"Something's bound to go wrong"

A boy who played games with the police and the justice system couldn't outrun the cost of defiance.

Jun 2, 1999 | Benny Armande was a 15-year-old loner and the child who most intrigued me of all the children on my case load. I was his public defender for a year and a half, replacing the defender who had represented him for three years prior. He brought out all things maternal within me. He tricked me into spending "family time" with him, those selfishly amassed moments of peace, grabbing pizza on Broadway or in the attorney-client visit area during the periods of his incarceration at the juvenile justice center. My own son would be waiting for me at home while Benny and I prepared for trial over pizza and pop.

Benny was brilliant, charming, poor and black. We routinely separate these adjectives in our minds so that the blending of them can sound somewhat unnatural to the ear. He was legendary. A handful of black professionals -- other lawyers, court staff and I -- thought if we could just come up with the right words for his ears, somehow, one day, the bell would chime; he'd understand in a flash of light, see his way through to the other side of adolescence. But what Benny wanted most, I think now, was to be seen as a cowboy, the black-horsed desperado. The cops were foolish enough to play Benny's game, chasing him from suburb to suburb. He'd flee on foot and then disappear in fields, parking lots and housing developments.

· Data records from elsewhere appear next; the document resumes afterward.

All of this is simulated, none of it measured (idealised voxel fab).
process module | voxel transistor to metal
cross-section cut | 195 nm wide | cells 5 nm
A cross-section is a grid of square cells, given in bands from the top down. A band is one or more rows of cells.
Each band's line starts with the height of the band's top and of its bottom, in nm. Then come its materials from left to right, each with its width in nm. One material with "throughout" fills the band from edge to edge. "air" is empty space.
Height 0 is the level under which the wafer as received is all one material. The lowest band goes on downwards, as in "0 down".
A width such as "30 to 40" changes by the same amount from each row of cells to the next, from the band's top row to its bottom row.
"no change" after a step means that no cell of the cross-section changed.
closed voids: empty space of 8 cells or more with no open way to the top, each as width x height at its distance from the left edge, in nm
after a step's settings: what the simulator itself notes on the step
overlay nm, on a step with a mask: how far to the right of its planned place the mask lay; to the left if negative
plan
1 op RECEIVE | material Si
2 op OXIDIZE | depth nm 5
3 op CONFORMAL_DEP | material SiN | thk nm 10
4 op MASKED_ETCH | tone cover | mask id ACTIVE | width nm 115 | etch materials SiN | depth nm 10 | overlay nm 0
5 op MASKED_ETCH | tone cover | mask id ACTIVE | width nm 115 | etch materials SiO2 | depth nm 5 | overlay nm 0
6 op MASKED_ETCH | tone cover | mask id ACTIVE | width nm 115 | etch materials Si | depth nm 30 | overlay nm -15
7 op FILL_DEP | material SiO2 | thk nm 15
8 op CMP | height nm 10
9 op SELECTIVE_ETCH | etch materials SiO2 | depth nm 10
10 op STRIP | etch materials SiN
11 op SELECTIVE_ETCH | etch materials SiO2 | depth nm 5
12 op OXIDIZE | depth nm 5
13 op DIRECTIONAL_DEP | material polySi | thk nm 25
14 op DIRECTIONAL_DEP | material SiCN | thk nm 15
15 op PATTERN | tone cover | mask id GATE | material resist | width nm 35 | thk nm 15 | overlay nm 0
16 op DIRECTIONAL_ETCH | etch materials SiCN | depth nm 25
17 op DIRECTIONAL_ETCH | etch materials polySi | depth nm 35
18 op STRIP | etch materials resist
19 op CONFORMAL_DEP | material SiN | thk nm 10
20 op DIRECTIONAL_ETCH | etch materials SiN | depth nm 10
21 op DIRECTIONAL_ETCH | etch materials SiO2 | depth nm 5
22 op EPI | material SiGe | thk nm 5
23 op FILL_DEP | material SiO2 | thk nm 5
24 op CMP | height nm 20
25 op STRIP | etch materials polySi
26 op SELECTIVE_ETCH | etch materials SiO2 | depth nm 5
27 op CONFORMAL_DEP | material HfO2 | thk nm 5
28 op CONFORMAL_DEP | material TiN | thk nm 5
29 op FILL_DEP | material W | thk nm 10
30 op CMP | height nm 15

His favorite game was petty theft in the plushest department stores of south King County, Wash. The end result of his afternoon sprees was the trials: me and Benny, alone, in the Seattle courthouse. The sterile, air-conditioned courtroom with faux oak paneling was the theater where his plots culminated. It must have felt to him so different from the grassy summer air, the excitement of hot pursuit across tar-covered parking lots and into the surrounding fields. His world was spacious, outside. But the chase always brought him back to the stale, indoor world of the legal system. Benny sat next to me at counsel table in dark blue pajamas. "D.Y.S." in white, gummy letters tagged the back of his shoulders; he was in the custody of the Department of Youth Services -- again. I acknowledged with pen strokes to a yellow legal pad the parade of witnesses required to evidence one child's theft of one clothing item from one store. At his last trial, I'd encouraged him to accept the state's offer of 10 days in jail and a year on probation. He declined despite the fact that he'd already served all of the time they were asking. It looked from the police reports that if the state's witnesses just managed to show up, they'd have this one in the bag: Benny would be convicted. Around the courthouse, this was called an attendance drill.

Like all of the other eight trials that I represented Benny through, he kept wagging his head over his shoulder, distracted, as though he expected someone to walk through the door that divided the public from us.

The last day of trial, a key witness failed to appear. The judge acquitted Benny after my closing argument highlighting the absence. She brought down the gavel on the case and the curtain on this scene. Benny sat slouched back in the institutional chair, grinning at her without an ounce of surprise in his eyes and demanded the guard to remove his cuffs. Benny was smart and lucky. He wasn't convicted of stealing that pair of pants from the Bon Marche, even though the cops had the pants in a sealed evidence bag that they'd hauled back and forth to the courthouse between recesses. Officers Jackson and Laramie left court, infuriated that little Benny could have the nerve to take such a case to trial and then to win or, as they said, "win on a technicality." That's what they call it when all of the resources of the state, the cops, the prosecutors, court staff, when all of these government employees are unable to rally into court one witness. In this case, it was Mrs. Jones, who'd been shopping for her son in the boys department on the Sunday in question.

Jones was the only person who actually saw Benny ball up the jeans and thrust them into his backpack that afternoon. I'd spoken with her, my investigator on hand taking notes. I knew her better than the prosecutors, better than the cops. They had time to chase Benny on their mottled black and white horses around the county but, in the end, all of their efforts couldn't make Jones care about that pair of jeans. I'd seen her home, the cars in the driveway: hers, her husbands, her oldest son's. Her boys were safe, college-bound. She and her husband were salaried and she could have taken the time to appear in court without losing a cent. She'd even gain the $18 that King County would pay her for returning her subpoena to the front desk at the end of her testimony. But she didn't show up. Why would she? That is the part that the good guys just hadn't put together. The look of surprise on their faces as they walked out of the front door, after the botched trial, amazed me. They hadn't given much consideration to the whys of the case: why a kid as smart as Benny spent so much time doing nothing of value; why they invested their own time in the chase; and why Jones would consider taking time off so some boy she didn't know could do time in jail for stealing a pair of pants.